- The Washington Times - Friday, May 23, 2003


Congress sent President Bush legislation yesterday that would grant 13 weeks of emergency unemployment benefits to 2.4 million jobless Americans who otherwise would exhaust their state aid by month’s end.

Lawmakers acted before leaving town for a weeklong holiday recess because the program was expiring May 31. The Senate’s voice vote on the House-passed bill occurred without debate.

The nation’s unemployment rate is 6 percent, almost 2 percentage points higher than when Mr. Bush took office. About 8.8 million people are out of work, victims of a struggling economy that is stuck in low gear without producing new jobs.

Meanwhile, layoffs mount. Boeing Co. announced yesterday that it will furlough 1,150 employees as part of continuing cutbacks.

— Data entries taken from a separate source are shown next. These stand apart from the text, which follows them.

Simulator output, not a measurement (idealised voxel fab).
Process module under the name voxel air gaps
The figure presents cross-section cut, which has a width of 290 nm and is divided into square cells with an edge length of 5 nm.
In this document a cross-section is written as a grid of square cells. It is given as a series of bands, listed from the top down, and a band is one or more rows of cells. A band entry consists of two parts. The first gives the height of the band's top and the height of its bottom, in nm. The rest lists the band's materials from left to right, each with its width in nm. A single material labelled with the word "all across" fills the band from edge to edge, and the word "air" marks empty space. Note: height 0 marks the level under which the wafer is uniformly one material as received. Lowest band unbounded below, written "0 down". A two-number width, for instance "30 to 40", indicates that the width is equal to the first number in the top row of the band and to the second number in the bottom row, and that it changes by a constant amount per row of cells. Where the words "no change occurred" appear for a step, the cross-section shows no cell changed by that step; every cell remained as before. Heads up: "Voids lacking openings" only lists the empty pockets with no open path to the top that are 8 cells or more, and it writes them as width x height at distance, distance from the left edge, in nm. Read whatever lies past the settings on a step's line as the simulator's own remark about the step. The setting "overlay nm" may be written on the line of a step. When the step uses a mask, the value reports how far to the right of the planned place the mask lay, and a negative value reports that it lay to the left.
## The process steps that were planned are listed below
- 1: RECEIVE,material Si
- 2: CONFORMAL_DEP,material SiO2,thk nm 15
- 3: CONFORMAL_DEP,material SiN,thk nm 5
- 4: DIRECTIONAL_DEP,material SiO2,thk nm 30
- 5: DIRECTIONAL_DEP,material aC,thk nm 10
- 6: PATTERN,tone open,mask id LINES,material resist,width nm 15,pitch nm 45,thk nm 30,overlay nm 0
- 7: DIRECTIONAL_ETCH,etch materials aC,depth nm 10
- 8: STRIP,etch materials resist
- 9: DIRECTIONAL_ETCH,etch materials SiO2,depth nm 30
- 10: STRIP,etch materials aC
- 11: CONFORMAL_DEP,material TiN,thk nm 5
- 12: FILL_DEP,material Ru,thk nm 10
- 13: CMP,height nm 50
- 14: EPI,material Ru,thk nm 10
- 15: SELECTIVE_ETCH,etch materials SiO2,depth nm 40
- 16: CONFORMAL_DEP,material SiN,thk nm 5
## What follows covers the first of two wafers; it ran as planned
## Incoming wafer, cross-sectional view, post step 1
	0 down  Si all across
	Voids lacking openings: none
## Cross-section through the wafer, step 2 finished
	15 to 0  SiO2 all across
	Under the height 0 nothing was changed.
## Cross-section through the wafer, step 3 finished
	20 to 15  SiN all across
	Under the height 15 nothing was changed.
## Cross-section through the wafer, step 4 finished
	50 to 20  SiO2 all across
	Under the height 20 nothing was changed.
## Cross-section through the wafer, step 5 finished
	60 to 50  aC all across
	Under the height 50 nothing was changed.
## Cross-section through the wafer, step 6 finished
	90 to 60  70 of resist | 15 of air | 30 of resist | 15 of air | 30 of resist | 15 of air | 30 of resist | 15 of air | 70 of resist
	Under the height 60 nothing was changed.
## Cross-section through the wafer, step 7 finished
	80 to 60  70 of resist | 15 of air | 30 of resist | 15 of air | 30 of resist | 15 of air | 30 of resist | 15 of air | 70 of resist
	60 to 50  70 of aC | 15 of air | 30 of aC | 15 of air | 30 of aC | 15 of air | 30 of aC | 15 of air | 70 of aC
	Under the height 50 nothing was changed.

Republicans are mindful that a bleak economic outlook could be a problem next year, when they try to hold the White House and Congress in elections.

In an effort to jump-start a recovery, Congress sent Bush a $350 billion package heavy on tax cuts. Blunting Democrats’ attacks, Republicans also quickly pushed through the $7.4 billion extension of unemployment benefits.

“We’ve demonstrated that we accomplish things, not just talk about them,” said Senate Majority Leader Bill Frist, Tennessee Republican.

In passing the unemployment extension, the Senate voted to approve the House bill, which had cleared the previous night. By forgoing amendments, the bill will reach the president more quickly for his signature.

Democrats lost another attempt yesterday to provide more generous jobless benefits.

“We are not going to pass a major expansion,” said Sen. Don Nickles, Oklahoma Republican, chairman of the Senate Budget Committee. About 1 million people who have used up all their state and federal aid won’t receive extra help under the plan. Democrats think Mr. Bush and Republicans are politically vulnerable because of the weak economy and tax cuts that they say do little to help most Americans.

In the bill, some jobless Americans in six states with high unemployment rates will receive 26 weeks of federal benefits. Those states are Alaska, Oregon, Washington, Connecticut, Massachusetts and Pennsylvania.